How to create a getaway room in your own home

Photos Copyright Anderson Corporation

Sometimes, the large and small stresses of life can seem nearly overwhelming and you need to take a few days to just get away from it all. Maybe you retreat to the beach, where the pounding of the waves seems to wash your cares away. Perhaps you head for the mountains, where soaking in the majesty of nature puts daily cares into perspective. For other folks, it’s the excitement of a city they crave, where the bright lights and new sights take them far away from the ordinary. Now wouldn’t it be great if you could capture that same feeling at home?

That’s exactly what more and more homeowners are trying to do by creating getaway rooms – one of the hottest emerging trends for 2016. What is a getaway room? It’s a dedicated space in the home that is designed from the ground up to feel like a complete and total escape from the ordinary.

Sure, we have seen the rise of similar spaces in homes – from man caves to she sheds – but those have primarily focused on the enjoyment of a single family member and have been set apart. These new spaces are designed for the entire family to savor together and they are an integral part of the home.

Where can you find space for these new rooms? Thanks to flat screen technology and changes in how we like to gather – with everyone together in large, open spaces – the isolated media rooms of the past few decades are passé and are primate real estate for this change. Other candidates for conversion are upstairs bonus rooms, screened porches and breakfast nooks – basically any space that is tucked off to the side so it feels like a separate retreat yet is still attached to the main house so residents don’t have far to venture.

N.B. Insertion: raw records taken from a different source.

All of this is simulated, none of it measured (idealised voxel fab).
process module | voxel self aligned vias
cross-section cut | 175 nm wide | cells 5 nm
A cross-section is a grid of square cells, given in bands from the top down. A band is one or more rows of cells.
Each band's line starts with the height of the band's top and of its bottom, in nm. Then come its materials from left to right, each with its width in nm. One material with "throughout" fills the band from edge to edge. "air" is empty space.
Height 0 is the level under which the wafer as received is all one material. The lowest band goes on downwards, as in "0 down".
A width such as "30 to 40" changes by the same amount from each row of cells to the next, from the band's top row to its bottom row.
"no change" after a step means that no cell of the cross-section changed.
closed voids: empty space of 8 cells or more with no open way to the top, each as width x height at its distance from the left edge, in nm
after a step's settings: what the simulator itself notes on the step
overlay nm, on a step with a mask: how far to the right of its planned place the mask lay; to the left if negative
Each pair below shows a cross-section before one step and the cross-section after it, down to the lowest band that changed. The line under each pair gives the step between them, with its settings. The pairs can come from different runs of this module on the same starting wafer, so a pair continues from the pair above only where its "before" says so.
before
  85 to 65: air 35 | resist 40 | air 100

Sunrooms are the perfect getaway

What people are doing with these spaces runs the gamut as well and is based on how their families like to relax. A family of book lovers may design a library retreat lined with bookshelves and featuring comfy reading nooks in front of large picture windows with restful views. Young families may gravitate toward a game room where they have enough room to spread puzzles on the floor, set up toy trains or play larger than life-size games. Folks who thrive on entertaining friends are designing spaces with elaborate wine bars while those who favor a more solitary retreat create spaces that allow them to truly disconnect as they savor a glass of wine amid softer lighting, plush pillows and textural surfaces.

What is missing from the vast majority of these spaces are the technological features that now seem to invade every other inch of our homes, from family room to kitchens and even bathrooms. TVs are virtually nonexistent – unless a particular family’s idea of a retreat involves some type of shared game that requires one – and cell phones are getting left at the door to allow folks to connect with each other instead of online. No matter what your particular passion, the best features of a getaway room are those that are designed to recharge your batteries and bring families closer together as they unplug.